5. Are there any specific issues parties should be aware of when compiling and calculating the relevant turnover for applying the jurisdictional thresholds?

As is mentioned in question 4, the required threshold is indicated in the Merger Control Executive Instruction Law 2018. The Council will consider the HHI Index to determine the scope of centralization. The parties of a merger can inquire about the relevant HHI score related to their market before entering a merger agreement.

6. Where the jurisdictional thresholds are met, is notification mandatory and must closing be suspended pending clearance?

Under Article 49 of the Privatization Act, which uses the verb ” can “ instead of “ shall “ asking the Council for clearance is not mandatory, therefore Iranian Competition Law has a voluntary regime of merger control. Many substantive issues regarding mergers in Iran are not addressed by the privatization act or any other laws, therefore, they are recognized and enshrined under the “freedom of contract” principle and governed by the contract law. Hence, closing should not be suspended pending clearance.  

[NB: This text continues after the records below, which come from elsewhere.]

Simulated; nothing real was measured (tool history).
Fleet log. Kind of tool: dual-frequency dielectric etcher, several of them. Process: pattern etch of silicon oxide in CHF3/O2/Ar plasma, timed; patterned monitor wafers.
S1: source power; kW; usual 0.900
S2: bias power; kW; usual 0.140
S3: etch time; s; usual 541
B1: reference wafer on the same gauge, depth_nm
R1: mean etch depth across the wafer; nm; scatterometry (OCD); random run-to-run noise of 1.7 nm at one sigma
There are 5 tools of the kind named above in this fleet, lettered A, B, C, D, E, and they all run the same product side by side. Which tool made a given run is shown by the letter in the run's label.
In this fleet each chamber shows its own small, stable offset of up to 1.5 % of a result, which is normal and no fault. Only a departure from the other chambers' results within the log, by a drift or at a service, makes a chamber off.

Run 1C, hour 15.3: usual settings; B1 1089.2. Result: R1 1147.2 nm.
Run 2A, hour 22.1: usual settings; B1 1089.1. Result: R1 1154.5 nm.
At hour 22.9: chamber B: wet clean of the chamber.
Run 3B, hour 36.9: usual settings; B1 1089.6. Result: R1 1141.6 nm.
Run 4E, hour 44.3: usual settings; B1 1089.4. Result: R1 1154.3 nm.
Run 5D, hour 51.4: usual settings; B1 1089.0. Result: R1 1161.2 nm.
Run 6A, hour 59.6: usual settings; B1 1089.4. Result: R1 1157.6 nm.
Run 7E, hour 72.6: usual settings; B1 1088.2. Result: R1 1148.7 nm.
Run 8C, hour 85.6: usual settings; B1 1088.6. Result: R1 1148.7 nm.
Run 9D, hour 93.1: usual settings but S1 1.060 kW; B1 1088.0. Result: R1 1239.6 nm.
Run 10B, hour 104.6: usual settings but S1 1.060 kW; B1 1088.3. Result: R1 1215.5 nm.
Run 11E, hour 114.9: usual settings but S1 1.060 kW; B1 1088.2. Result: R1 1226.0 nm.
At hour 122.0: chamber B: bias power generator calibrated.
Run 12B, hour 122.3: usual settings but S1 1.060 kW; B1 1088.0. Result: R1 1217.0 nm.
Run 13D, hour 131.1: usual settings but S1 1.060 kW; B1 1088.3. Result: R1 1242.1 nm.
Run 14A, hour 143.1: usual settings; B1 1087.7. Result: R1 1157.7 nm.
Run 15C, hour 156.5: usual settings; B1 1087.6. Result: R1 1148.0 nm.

However, the Council has the authority to investigate and research events of breach of competition law and is empowered to autonomously impose fines and other remedies for the infringement of competition law. Therefore, it is recommended that parties involved in the merger, would apply for the Council clearance before initiating the merger procedure.

7. Is there any discretion to review transactions that fall below the notification thresholds?

The Council is the only authority to probe anti-competition procedures and has the responsibility to start an investigation on anti-competition procedures and make decisions. In some cases, the merger is allowed regardless of being categorized by the Council as an anti-competition activity. For instance, when avoiding the stoppage of the activities of firms and companies or their access to technical know-how will not be possible other than through merger. According to the Merger Control Executive Law 2018, the Council is authorized to recognize what kind of merger procedures fall under this exemption.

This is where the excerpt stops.